Identity theft involves a breach of data protection that is used to commit economic crimes involving electronic commerce including credit cards. If data protection is “adequate,” there would never be a security breach and no resulting identity theft. As governments lag behind technology, criminal laws are still evolving, and many countries do not have adequate criminal laws, much less enforcement capability, to deal with this growing endemic risk.
Identity theft is indiscriminate. It can hit in-house data processing, shared services organizations or outsourcing service providers. Statistically, however, if a larger universe of data is found in the hands of data dealers and data processors than in the hands of individual enterprises, identity thieves will naturally target the bigger data warehouses. This truth was shown in the newspaper headlines in the early 2005, when a handful of intrusions into data warehouses maintained by independent data processors was disclosed, with potentially millions of individual affected.

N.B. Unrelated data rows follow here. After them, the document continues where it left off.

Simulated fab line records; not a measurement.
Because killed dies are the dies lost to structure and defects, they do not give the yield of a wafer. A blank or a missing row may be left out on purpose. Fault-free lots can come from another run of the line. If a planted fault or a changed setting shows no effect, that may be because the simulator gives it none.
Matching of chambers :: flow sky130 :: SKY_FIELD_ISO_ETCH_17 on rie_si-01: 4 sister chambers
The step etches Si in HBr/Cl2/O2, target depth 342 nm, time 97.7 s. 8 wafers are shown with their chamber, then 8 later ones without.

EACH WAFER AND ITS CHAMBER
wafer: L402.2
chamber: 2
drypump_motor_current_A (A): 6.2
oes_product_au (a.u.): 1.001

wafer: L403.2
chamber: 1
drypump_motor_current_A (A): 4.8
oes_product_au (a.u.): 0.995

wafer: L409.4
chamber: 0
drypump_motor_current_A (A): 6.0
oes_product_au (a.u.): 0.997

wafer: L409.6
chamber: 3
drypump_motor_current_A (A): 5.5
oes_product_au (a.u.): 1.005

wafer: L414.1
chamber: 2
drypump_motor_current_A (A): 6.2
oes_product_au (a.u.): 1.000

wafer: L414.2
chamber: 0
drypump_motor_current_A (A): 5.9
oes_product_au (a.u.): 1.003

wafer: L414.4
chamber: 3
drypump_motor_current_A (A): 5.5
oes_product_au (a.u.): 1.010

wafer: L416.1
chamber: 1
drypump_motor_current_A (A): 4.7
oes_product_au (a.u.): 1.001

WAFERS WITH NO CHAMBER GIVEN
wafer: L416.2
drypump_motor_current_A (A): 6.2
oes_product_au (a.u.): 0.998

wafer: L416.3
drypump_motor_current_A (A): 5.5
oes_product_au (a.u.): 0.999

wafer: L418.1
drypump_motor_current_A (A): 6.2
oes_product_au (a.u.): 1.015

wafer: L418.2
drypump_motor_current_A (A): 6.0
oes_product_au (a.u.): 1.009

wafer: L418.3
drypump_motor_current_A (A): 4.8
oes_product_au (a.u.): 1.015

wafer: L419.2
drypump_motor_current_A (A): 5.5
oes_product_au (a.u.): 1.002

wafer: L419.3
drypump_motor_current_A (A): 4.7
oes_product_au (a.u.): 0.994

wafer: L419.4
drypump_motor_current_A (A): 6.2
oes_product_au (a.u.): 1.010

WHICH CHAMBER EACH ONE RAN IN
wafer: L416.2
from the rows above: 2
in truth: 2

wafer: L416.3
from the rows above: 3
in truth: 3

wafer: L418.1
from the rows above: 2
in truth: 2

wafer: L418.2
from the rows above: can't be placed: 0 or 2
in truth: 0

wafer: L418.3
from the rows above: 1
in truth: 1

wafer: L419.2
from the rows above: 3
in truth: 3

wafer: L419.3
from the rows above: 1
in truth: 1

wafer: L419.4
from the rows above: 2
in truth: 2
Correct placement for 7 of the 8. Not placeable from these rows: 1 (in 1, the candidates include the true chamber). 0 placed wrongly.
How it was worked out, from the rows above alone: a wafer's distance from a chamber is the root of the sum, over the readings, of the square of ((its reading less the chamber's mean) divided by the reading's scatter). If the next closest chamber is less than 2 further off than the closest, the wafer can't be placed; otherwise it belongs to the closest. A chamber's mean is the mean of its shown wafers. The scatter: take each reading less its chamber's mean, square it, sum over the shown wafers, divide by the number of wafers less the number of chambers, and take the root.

Parties to any form of data transfer, including insourcing and outsourcing, should maintain vigilance and commit contractually to adoption of appropriate procedures. For the enterprise customer, the persistent fear remains that the service provider will fail to maintain adequate security and that a severe blow to the enterprise’s reputation might ensue. Service providers share the same fear and should be ready. Indeed, one of the “unique selling propositions” in outsourcing may be the hyper-concern and hyper-infrastructure for protection of security and avoidance of identity theft.
The contract should deal with identity theft in a manner that reflects economics, law and technology.